The changes will not be perceptible to airport users, but will help reduce by 16% the flight time of aircraft operating in metropolitan airspace and increase efficiency in arrivals and departures.

The SCT informed in a press release that this redesign will also contribute to mitigate operational delays, which will translate into an increase of airspace capacity; another effect will be the reduction of fuel consumption and therefore of polluting gas emissions, as well as a decrease in interactions and workload for pilots and air traffic controllers.

The renovation involves Performance Based Navigation (PBN), a system “that allows air navigation to evolve through the current and future use of ground infrastructure, also taking advantage of satellite and digital technology, as well as advanced technological systems in the cockpits, so that aircraft can navigate more precise, direct and efficient routes”.

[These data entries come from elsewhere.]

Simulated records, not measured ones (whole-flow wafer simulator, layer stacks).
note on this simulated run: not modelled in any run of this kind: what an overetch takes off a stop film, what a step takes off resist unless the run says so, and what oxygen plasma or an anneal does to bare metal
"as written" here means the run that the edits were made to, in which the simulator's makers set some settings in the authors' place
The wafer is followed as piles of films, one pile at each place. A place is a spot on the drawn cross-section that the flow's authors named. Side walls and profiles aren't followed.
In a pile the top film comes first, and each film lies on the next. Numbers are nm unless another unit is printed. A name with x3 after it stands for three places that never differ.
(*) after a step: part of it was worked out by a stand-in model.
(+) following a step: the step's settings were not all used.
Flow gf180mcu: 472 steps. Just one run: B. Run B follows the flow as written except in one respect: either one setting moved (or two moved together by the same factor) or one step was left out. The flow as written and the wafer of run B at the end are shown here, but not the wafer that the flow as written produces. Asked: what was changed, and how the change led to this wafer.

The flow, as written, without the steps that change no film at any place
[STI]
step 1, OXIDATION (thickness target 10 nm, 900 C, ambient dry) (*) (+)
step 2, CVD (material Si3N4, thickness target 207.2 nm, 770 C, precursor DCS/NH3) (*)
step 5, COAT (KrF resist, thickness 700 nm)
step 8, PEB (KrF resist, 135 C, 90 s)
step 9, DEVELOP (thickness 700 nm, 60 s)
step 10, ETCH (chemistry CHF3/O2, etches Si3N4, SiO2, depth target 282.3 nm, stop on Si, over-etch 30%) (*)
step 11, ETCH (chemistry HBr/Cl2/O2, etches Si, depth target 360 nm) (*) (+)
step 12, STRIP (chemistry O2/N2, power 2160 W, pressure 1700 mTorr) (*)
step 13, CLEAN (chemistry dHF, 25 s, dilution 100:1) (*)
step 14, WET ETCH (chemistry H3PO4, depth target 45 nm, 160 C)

NavBlue, the International Civil Aviation Organization (ICAO), the International Air Transport Association (IATA), the National Chamber of Air Transport (Canaero), the College of Airline Pilots, the College of Aeronautical Engineers, representatives of airlines and aircraft owners, as well as academics and specialists in the field participated in the redesign of the Valley of Mexico’s airspace.

The new airspace design was tested in different scenarios and flight simulators by national and foreign pilots, and as a result of the evaluations, the Federal Civil Aviation Agency (AFAC) granted the certification corresponding to the first phase of the restructuring.

The second phase will be certified in due course prior to the start of operations at Santa Lucia Airport.